B. Plaintiffs' Motion
The relevant facts here are generally not contested. Nasdaq is a former client of Fish. Fish represented Nasdaq from 1998 to 2011, providing services that included "intellectual property guidance and patent prosecution which yielded more than twenty-five (25) issued U.S. patents." ECF No. 73-1 at ¶ 3. In the course of its representation, Fish prosecuted four of the seven patents that are asserted in this action.
Fish is representing MIAX in this case. As opposing parties, and given the fact that the other Plaintiffs, IFE and FTEN, are wholly-owned subsidiaries of Nasdaq, there can be no dispute that Nasdaq and MIAX have adverse interests with respect to this litigation. In light of Fish's prior relationship with Nasdaq, Fish and Reed Smith entered into a joint representation agreement and divided issues in this lawsuit between themselves in an attempt to avoid a conflict. The central question before the Court is whether this representation arrangement sufficiently negates the conflict in this case. Under the specific facts in this case, the Court finds that it does not.

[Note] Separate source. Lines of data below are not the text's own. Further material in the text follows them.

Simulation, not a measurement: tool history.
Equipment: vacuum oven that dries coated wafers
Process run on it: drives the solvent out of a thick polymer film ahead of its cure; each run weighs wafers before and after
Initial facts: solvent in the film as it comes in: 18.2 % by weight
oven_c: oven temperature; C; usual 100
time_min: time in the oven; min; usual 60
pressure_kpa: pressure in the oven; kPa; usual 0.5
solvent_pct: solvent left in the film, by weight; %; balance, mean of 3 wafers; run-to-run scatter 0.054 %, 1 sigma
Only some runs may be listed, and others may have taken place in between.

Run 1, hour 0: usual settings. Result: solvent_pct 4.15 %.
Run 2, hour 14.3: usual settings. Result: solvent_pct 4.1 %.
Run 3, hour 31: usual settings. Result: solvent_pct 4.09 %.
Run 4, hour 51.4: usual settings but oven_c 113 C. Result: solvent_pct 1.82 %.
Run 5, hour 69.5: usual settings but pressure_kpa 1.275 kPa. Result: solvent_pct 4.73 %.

As an initial matter, despite MIAX's attempts to break down the individual claims in this case into discrete "matters" for conflicts purposes, this is a single lawsuit. Plaintiffs are related entities, their claims are contained in a single Complaint, and this matter is proceeding as a single action. The seven asserted patents and the alleged trade secrets involve the same general field of technology, and the accused instrumentalities are the same for all the patent infringement claims. Indeed, notwithstanding its dual representation and its contention that is case is comprised of discrete parts, MIAX elected to file a single motion to dismiss in response to the Complaint. Given the related nature of all the issues in the case, the Court finds that this litigation should be considered as a whole for the purposes of the ethical issues raised here, and not as distinct, unrelated parts.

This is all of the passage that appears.